Mitigating Motion Blur for Robust 3D Baseball Player Pose Modeling for Pitch Analysis
This addresses motion blur issues in pose analysis for baseball pitchers, aiding strategy and injury prevention, but it is incremental as it builds on existing pose estimators with data augmentation.
The paper tackled motion blur in 3D baseball player pose estimation from broadcast videos by proposing a synthetic data augmentation pipeline, resulting in a 54.2% loss reduction for 2D and 36.2% for 3D pose estimation, with an average 29.2% improvement on state-of-the-art models.

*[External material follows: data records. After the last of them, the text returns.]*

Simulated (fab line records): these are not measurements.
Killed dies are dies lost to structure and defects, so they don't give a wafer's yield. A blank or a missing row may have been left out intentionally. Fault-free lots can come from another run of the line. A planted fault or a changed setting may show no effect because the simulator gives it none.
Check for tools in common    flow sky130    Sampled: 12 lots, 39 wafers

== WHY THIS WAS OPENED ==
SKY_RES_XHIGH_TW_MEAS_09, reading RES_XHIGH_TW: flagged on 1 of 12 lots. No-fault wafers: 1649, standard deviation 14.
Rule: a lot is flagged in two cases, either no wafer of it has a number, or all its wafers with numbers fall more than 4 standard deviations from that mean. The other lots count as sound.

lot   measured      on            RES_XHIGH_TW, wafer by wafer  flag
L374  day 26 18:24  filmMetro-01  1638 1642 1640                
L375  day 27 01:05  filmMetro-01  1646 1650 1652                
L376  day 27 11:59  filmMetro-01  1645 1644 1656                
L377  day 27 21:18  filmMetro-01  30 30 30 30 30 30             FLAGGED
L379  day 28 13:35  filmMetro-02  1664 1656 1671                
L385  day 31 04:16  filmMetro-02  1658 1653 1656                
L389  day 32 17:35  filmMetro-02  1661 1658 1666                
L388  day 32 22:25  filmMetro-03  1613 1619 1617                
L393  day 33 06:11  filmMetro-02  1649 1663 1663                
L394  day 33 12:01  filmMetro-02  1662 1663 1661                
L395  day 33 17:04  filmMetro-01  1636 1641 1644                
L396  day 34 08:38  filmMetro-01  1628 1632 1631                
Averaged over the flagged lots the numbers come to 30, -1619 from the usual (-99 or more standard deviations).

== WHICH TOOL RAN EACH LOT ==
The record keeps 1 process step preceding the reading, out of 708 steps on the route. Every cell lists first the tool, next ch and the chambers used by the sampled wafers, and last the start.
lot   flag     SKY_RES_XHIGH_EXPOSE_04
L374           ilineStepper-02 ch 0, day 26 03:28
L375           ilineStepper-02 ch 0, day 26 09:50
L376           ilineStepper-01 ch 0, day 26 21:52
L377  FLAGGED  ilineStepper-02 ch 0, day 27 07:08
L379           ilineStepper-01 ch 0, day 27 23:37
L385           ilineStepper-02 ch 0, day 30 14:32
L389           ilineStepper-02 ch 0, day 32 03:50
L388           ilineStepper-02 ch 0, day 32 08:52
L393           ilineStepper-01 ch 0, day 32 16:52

Using videos to analyze pitchers in baseball can play a vital role in strategizing and injury prevention. Computer vision-based pose analysis offers a time-efficient and cost-effective approach. However, the use of accessible broadcast videos, with a 30fps framerate, often results in partial body motion blur during fast actions, limiting the performance of existing pose keypoint estimation models. Previous works have primarily relied on fixed backgrounds, assuming minimal motion differences between frames, or utilized multiview data to address this problem. To this end, we propose a synthetic data augmentation pipeline to enhance the model's capability to deal with the pitcher's blurry actions. In addition, we leverage in-the-wild videos to make our model robust under different real-world conditions and camera positions. By carefully optimizing the augmentation parameters, we observed a notable reduction in the loss by 54.2% and 36.2% on the test dataset for 2D and 3D pose estimation respectively. By applying our approach to existing state-of-the-art pose estimators, we demonstrate an average improvement of 29.2%. The findings highlight the effectiveness of our method in mitigating the challenges posed by motion blur, thereby enhancing the overall quality of pose estimation.